Everyone knows two topics are taboo at the dinner table: politics and religion. That same truism has long been observed by brands (at dinner time and beyond). Yet, a recent survey from Sprout Social found that 66 percent of U.S. consumers want to see brands take a stand on social and political issues (a serious Catch-22 situation).
In recent years we’ve seen some powerful, politically-rooted campaigns from the likes of Nike, Budweiser, 84 Lumber, Ben & Jerry’s, Airbnb, T-Mobile, Cadillac, Audi, Kia, Hyatt Hotels, and so many more.
A closer look at the successes (and failures) of some of these brands is a great place to start when considering a step onto the proverbial soapbox:
Don’t Co-Opt — Connect
Last year, the most obvious example of this came from Nike and its campaign honoring the 30th anniversary of its slogan “Just Do It.” The associated ads included graphics and video on social media as well as a TV spot highlighting a collection of athletes (e.g. Serena Williams and LeBron James). But it was the inclusion of former NFL player Colin Kaepernick that really pushed this campaign into the realm of taking a social stand.
Although the Kaepernick ads simply featured the tagline, “believe in something, even if it means sacrificing everything” and made no mention of his controversial National Anthem kneeling protest (or its fallout), the connection was clear, sparking both overwhelming support and outrage. In this case Nike didn’t specifically state a political stance, but instead applauded authenticity within the world of sports, a very relevant space for the brand. The calculated risk paid off, strengthening its connection with its customers and boosting its sales and stock along the way.
Stick With What You Know
In 2017, Budweiser’s Super Bowl ad stirred up some controversy when the brewery shared the immigrant experience of one of its founders, Eberhard Anheuser. The ad was seen by many as a step into political waters and an implied stance on immigration policy. As is often the case, the success of this campaign was in the details.
Though political tones existed, they were secondary to the company’s own history and tradition — something that has always been a piece of Budweiser’s messaging. As with any content or strategy choice, taking a stance cannot come out of left field. Budweiser was able to draw success from the campaign by staying relevant to its own story and its own style.
Social movements are not something a brand can pick up one day and forget about the next. If it’s authentic to your brand, it should be woven into every part of the organization and not easily cast aside. Airbnb’s stance on refugees and travel bans was first introduced via its #WeAccept campaign, which launched with a Super Bowl ad in 2017. Its message is one of inclusion and has been seen in other company campaigns, including this video in response to U.S. border issues, immigration policies, travel bans, et al. of the last several years. The latest addition calls for “open doors and open minds” and to keep traveling forward together.

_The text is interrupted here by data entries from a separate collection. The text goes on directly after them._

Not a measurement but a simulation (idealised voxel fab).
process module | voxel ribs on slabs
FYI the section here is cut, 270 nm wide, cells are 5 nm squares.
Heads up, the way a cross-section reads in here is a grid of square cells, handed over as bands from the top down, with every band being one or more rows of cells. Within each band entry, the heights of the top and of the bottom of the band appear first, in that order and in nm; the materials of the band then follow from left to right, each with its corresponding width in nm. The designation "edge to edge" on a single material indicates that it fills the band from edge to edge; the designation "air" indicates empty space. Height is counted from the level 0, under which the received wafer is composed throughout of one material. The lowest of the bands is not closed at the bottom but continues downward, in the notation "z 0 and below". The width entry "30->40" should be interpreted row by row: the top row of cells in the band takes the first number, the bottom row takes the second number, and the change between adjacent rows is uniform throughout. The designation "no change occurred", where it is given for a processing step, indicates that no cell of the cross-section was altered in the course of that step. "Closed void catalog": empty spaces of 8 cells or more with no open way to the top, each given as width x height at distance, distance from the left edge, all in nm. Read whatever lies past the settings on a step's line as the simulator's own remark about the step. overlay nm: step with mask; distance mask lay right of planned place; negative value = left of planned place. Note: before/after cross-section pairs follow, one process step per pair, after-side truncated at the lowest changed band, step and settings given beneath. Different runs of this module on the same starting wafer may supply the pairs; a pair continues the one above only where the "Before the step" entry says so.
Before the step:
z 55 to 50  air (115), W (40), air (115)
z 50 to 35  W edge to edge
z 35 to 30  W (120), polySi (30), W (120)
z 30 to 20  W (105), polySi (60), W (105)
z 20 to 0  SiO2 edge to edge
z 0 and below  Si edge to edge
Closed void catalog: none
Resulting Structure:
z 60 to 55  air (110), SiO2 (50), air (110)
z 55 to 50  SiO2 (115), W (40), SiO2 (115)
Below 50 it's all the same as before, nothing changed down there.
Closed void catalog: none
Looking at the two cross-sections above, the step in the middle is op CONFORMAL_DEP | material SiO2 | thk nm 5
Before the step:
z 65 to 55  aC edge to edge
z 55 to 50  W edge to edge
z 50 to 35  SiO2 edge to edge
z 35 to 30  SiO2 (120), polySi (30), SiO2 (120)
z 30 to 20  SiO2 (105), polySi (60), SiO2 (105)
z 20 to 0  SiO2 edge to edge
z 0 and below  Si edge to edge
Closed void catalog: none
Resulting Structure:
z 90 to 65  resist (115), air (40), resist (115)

Airbnb definitely takes the most direct route to a social causes, calling out particular policies and openly raising funds for them. It’s not an approach that just any brand can pull off, but Airbnb has. Its prevalence with a decidedly younger, more liberal demographic and consistency in tying every campaign back to its core product — home (away from home) — has allowed Airbnb to keep its message clear and in sync with its audience.
Know Your Audience
Campaigns for a cause keep on coming. Already in 2019, Gillette celebrated the 30th anniversary of its iconic slogan, “The Best a Man Can Get,” by flipping it to, “The Best a Man Can Be.” The “We Believe” ad steps into the #MeToo movement to confront sexual harassment, cyberbullying, gender inequality, and misogyny head on. So far, the spot has gathered praise and criticism. Some have labeled it outrageous feminist propaganda, while others said the negative reactions were proof of the necessity of the message.
If you look at the numbers, the ad is actually more disliked than liked on many social media platforms (263K likes vs. 624K dislikes on YouTube and counting). And many are questioning if Gillette has alienated its main customer base. After all, they sell products to men that are predominantly... for men. It may take awhile to issue a final verdict on this one, but for the time being, it has provoked quite the conversation.
The way companies express themselves can have a substantial impact on client patronage. It’s important to be aware and react to socially charged issues — but only when it makes sense. A brand’s values are fundamental elements of everything they do and why they do it. As more companies take a stand, strategy must be taken into account.
Taking a stand is not without risk, but as corny as it sounds, staying true to your brand’s core values is the secret to a successful soapbox stand. If it’s inauthentic, you’ll have nothing to stand on.